On 13/10/2010 2:52 PM, Leon Rosenberg wrote:
On Wed, Oct 13, 2010 at 5:31 AM, Brian Topping<[email protected]>  wrote:
On Oct 12, 2010, at 10:01 PM, Martin Gainty wrote:

Suprisingly maven is not the first programming language to use XML
This is worth clarifying.  What makes Maven unique, and I believe 
groundbreaking, is that the POM is declarative, not procedural.  It is not a 
programming language in the traditional sense.  There are many examples of 
procedural languages written in XML, and many agree they are painful to use.  
That's why the one that was used in Maven 1.x is notably absent from Maven 2.x
Many traditional programming languages are declarative and not
procedural or are based on declarative concepts, most of the time the
declarative nature of such languages proved itself problematic.
But seriously is there a comparison matrix somewhere which compares
ant+ivy vs maven? As an ant+ivy user I have recently tried out maven
(yes, i hand-wrote poms for about 15 projects) which mostly depend on
each other, I got them all published in nexus etc. I must say that I'm
pretty shaken how unreliable maven build are.
With ant it either works or not. If it works, it works everywhere, in
console, in eclipse in hudson. With maven, I got plenty of builds that
run in console but not in eclipse, or in eclipse but not in hudson, or
in hudson but not in console. Besides that I haven't found anything in
maven that isn't present in ant somehow, except for parent-poms, but
they got added to the recent ivy release so they don't count anymore
;-)

I find it pretty hard to maintain versions with maven. Do I have to
make them all depend on RELEASE version of each other? Distinct
versions of each other? SNAPSHOTS? I started with snapshot, but I
couldn't publish a second version without republishing everything, so
I consider this bad idea...

regards
Leon

P.S. Is there a documentation somewhere which really describes which
lifecycle phase is meant for what?

Maven is really missing a best practice section.
You can do almost anything with Maven but most of those things are really bad ways to go about developing.

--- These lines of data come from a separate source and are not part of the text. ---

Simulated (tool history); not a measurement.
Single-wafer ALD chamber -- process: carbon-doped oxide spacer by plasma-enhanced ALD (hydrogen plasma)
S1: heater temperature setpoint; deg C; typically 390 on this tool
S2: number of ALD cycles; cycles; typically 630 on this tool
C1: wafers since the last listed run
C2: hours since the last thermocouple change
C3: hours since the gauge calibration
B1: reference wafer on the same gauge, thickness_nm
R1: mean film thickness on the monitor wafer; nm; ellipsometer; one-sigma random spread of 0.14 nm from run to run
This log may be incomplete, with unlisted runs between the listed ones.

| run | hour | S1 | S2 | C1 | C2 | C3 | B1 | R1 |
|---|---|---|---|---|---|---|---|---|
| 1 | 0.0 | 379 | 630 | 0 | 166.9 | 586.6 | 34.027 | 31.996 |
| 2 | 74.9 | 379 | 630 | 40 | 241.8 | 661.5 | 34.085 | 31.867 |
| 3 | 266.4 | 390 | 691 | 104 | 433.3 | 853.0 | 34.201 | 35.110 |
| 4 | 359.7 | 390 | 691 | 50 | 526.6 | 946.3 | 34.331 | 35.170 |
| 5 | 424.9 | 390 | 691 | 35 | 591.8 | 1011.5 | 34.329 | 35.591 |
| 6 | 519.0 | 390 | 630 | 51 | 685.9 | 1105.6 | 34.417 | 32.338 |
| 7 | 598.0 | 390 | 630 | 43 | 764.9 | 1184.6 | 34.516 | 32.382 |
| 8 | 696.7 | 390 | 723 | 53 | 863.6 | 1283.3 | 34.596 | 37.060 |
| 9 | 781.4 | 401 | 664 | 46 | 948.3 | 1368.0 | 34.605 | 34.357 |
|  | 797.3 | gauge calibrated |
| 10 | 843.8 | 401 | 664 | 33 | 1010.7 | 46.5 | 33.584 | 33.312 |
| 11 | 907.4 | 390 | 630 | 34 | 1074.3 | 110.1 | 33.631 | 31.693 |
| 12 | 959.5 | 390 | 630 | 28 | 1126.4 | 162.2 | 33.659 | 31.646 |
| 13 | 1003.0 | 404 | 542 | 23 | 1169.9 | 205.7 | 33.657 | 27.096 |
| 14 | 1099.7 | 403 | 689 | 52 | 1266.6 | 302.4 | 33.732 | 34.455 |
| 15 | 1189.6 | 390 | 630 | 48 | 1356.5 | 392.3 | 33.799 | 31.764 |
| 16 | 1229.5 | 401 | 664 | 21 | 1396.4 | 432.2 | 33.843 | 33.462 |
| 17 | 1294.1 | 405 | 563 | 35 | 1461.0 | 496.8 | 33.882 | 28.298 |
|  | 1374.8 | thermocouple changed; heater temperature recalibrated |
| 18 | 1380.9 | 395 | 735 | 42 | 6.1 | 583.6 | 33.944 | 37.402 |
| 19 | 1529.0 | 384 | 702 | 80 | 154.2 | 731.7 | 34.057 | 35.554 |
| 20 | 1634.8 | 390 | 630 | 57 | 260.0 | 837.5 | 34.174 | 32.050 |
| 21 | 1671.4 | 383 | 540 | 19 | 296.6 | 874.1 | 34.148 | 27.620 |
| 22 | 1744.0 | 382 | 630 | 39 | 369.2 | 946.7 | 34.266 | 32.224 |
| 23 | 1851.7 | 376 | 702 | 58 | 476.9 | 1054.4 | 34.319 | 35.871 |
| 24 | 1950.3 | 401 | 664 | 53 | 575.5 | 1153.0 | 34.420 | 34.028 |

If you read the workflows that people are trying to shoehorn into Maven, you would think that there are no standard platforms for running applications and each company writes their own web server. I can not believe that there are so many different ways to deploy java applications.


.
Once you get used to the paradigm shift and get used to it, it becomes 
remarkably easy to look at any build and find what it is doing.  While many 
systems (like Ivy) have started using Maven's central repository, if they use 
procedural descriptions of a build, they are missing the vision that Maven has.

Personally, I find it frustrating to have to dissect an Ant build to figure out 
what's going on.  A Maven build is validated against a schema, and finding what 
I am looking for is predictable and quick.  It's also fast to write, since most 
IDEs can do type-completion with a schema declaration, and many have been 
augmented to read plugin.xml files inside plugins to do type completion of 
plugin configuration as well.

Lastly, having a validated structure for the build allows IDEs to import the 
POM directly, and because the Plugin interface is so simple, it's easy for IDEs 
to integrate against plugins.  In my experience, this level of integration is 
unique to Maven.

Hope you stick with it.  Maven will really grow on you, as it has with a huge 
number of folks over the last few years.